09 February 2017

Unaware of the Wellsprings of Life

I am currently reading an anthology of George MacDonald entitled Discovering the Character of God. For those who are unfamiliar with MacDonald, CS Lewis counted him among his greatest influences. I read this page this morning, a passage from his fictional The Curate's Awakening, and I was deeply struck.

The morning which had given birth to the stormy afternoon had been a fine one, and the curate had gone out for a long walk. Not that he was a great walker, his strolls were leisurely and comprised of many stops. He was not in bad health and was not lazy. Yet he had little impulse for much activity of any sort. The springs in his well of life did not seem to flow quite fast enough.

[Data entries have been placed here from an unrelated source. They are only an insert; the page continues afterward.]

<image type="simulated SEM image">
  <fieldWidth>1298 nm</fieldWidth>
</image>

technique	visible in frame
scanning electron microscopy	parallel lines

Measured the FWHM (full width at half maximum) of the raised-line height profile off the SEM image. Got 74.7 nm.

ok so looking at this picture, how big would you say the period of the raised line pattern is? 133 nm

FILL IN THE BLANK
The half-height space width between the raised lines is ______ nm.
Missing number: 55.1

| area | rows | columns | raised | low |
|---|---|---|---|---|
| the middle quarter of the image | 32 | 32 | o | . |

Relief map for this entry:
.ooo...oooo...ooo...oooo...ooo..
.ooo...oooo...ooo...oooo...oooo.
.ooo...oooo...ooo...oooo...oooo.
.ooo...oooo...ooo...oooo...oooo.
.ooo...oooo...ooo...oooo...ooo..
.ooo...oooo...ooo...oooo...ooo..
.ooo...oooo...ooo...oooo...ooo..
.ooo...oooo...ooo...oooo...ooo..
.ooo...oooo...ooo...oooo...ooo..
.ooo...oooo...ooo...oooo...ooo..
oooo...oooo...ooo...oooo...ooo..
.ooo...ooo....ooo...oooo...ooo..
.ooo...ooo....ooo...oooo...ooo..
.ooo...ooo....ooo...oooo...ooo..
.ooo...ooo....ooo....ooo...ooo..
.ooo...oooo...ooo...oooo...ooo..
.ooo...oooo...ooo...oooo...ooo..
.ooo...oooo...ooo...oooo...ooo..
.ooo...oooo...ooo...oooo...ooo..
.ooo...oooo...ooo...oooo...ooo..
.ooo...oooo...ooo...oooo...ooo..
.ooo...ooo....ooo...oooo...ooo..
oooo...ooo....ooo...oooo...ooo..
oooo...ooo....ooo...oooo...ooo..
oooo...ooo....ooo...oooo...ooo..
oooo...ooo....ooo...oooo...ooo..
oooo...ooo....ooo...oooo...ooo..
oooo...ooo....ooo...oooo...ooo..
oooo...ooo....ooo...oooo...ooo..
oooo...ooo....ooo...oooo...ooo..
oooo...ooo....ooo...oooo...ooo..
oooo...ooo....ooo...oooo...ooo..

He sauntered through Osterfield Park and down the descent to the river. There he seated himself upon a large stone on the bank. He knew that he was there and that he answered to "Thomas Wingfold;" but why he was there, and why he was not called to something else, he did not know. On each side of the stream rose a steeply sloping bank. on which grew many fern brushes, now half-withered. The sunlight upon them this November morning seemed as cold as the wind that blew about their golden and green fronds. 

Thomas felt rather cold, but the cold was the sort that comes from the look rather than the feel of things. With his stick he kept knocking pebbles into the water and listlessly watching them splash. The wind blew, the sun shone, the water ran, the ferns waved, the clouds went drifting over his head--but he never looked up or took any notice of the doings of Mother Nature busy with her housework. 

His life had not been particularly interesting. He had known from the first that he was intended for the church, and had not objected but accepted it as his destiny. Yet he had taken no great interest in the matter. 

The church was to him an ancient institution of approved respectability. He had entered her service, and in return for the narrow shelter, humble fare, and not quite shabby garments she allotted him, he would perform her observances. 

Thomas did not philosophize much about life, nor his position in it. Instead, he took everything with an unemotional kind of acceptance and laid no claim to courage or devotion. He had a certain dull prejudice in favor of not telling a lie, and yet was completely uninstructed in the things that constitute practical honesty. He liked reading the prayers in church, for he had a somewhat musical voice. He visited the sick--with some repugnance, it is true, but without delay--and spoke to them such religious commonplaces as occurred to him.

He did not read much, browsing over his newspaper at breakfast with polite curiosity sufficient to season the loneliness of his slice of fried bacon, taking more interest in some of the naval intelligence than in anything else. Indeed, it would have been difficult to say in what he did take much interest. 

Could he in all honesty have said he believed there was a God? Or was this not all he really knew--that there was a Church of England which paid him for reading public prayers to a God in whom the congregation was assumed to believe? 

It was not a question Wingfold had yet considered.